How to Motivate Open-Cover Formulation of Compactness in a Metric Space?

If you start with the notion of sequences having convergent subsequences and call that compactness then you'll never find the open-cover definition (realistically) because you've not started out with intuition: you've just applied a label to a concept you've come up.

Let's go back a bit further: what are we trying to convey when we say compact? We're trying to explain that what we're looking at is somehow all together in one place, not too spread out, that any point of what we're looking at is "not too far" from any other.

Ok, so how do we make that more mathematical? We could try considering the distances between points... but that requires a metric and we know that a general set doesn't have to have that. In fact, when we think about general sets we run into the standard problem: there's not much structure there to work with. Typically we have open sets and neighbourhoods and... well, that's about it.

But that's actually all we need! We have counting measure available to us and that gives us a way to describe how spread out (or not) our set is: we see if we can cover our set with finitely many open sets. If we can never do that, then we can't possibly be compact: our set must be spread out quite significantly. If we can do it sometimes but not others... that's probably not compact then, as it shouldn't really depend on how we're choosing our sets. But if every time we cover our set we can find a finite set of neighbourhoods that still covers it, we can call that compact.

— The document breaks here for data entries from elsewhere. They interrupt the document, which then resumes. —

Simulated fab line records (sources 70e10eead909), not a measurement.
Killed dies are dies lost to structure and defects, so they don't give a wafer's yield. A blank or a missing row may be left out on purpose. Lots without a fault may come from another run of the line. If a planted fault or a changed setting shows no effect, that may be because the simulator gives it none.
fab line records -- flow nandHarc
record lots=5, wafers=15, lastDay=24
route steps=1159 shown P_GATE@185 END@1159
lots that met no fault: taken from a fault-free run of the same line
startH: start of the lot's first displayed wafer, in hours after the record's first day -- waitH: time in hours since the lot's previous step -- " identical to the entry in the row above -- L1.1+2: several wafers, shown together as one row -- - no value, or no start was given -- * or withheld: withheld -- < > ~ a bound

This way of looking at it already alerts you to the idea that sequential compactness might not always be good: we quickly see that these sequences might run off arbitrarily far in any direction while having convergent subsequences, and that those might be quite messy (we might start thinking about Besicovitch sets and how strange those can be).

Note that compact doesn't have to mean small and that some non-compact sets, with this definition, can be enclosed in compact sets (consider your favourite bounded non-compact set and then any origin-centred closed call that contains it).